Ingredients
- 1 cup chopped pecans
- 1 (18.25 ounce) package yellow cake mix (any brand)
- 1 (3.4 ounce) package instant vanilla pudding mix (any brand)
- 4 medium or large eggs
- 1/4 cup water
- 1/2 cup vegetable oil
- 3/4 cup Irish cream liqueur (Bailey’s)
- 1/2 cup butter (1 stick)
- 1/4 cup water
- 1 cup white sugar
- 1/4 cup Irish cream liqueur (will need this as well as earlier amount)
To make the glaze: In a saucepan, combine butter, 1/4 cup water and 1 cup sugar. Bring to a boil and continue boiling for 5 minutes, stirring constantly. Remove from heat and stir in 1/4 cup Irish cream.
Directions
- Preheat oven to 325 degrees F (165 degrees C).
- Grease and flour a 10 inch Bundt pan. Sprinkle chopped nuts evenly over bottom of pan to form the top crust of the cake.
- In a large mixing bowl, combine the yellow cake mix and pudding mix. Crack in the eggs, 1/4 cup water, 1/2 cup oil and 3/4 cup Irish cream liqueur.
- Beat the mixture for 5 minutes at high speed, or until the batter is mixed well. Pour batter over the nuts in pan.

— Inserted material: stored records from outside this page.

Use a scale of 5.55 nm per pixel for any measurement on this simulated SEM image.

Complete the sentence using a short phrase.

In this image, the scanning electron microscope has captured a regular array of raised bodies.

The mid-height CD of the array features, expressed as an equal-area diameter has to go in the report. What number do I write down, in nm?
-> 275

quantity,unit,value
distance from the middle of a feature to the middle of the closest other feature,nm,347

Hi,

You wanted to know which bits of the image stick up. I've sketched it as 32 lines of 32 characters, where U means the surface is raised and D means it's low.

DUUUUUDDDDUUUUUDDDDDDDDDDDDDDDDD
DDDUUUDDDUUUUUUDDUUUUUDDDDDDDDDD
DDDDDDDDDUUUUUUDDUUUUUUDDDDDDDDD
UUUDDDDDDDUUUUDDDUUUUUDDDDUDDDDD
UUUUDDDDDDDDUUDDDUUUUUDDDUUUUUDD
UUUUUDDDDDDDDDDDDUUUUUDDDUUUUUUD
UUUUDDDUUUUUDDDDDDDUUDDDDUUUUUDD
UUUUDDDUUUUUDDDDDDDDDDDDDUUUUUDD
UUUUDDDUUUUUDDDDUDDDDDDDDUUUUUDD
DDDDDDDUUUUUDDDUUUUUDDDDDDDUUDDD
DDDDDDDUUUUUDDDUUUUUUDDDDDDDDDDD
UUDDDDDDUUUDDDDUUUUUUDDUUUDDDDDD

- Bake in the preheated oven for 60 minutes, or until a toothpick inserted into the cake comes out clean. Cool the cake in the pan for 20 minutes, then flip it over onto your serving dish.
- Poke holes into the top of the cake with a kabob skewer or fork and spoon the glaze over top and brush onto sides of cake so that it seeps into the holes. Allow to absorb glaze repeat until all glaze is used up.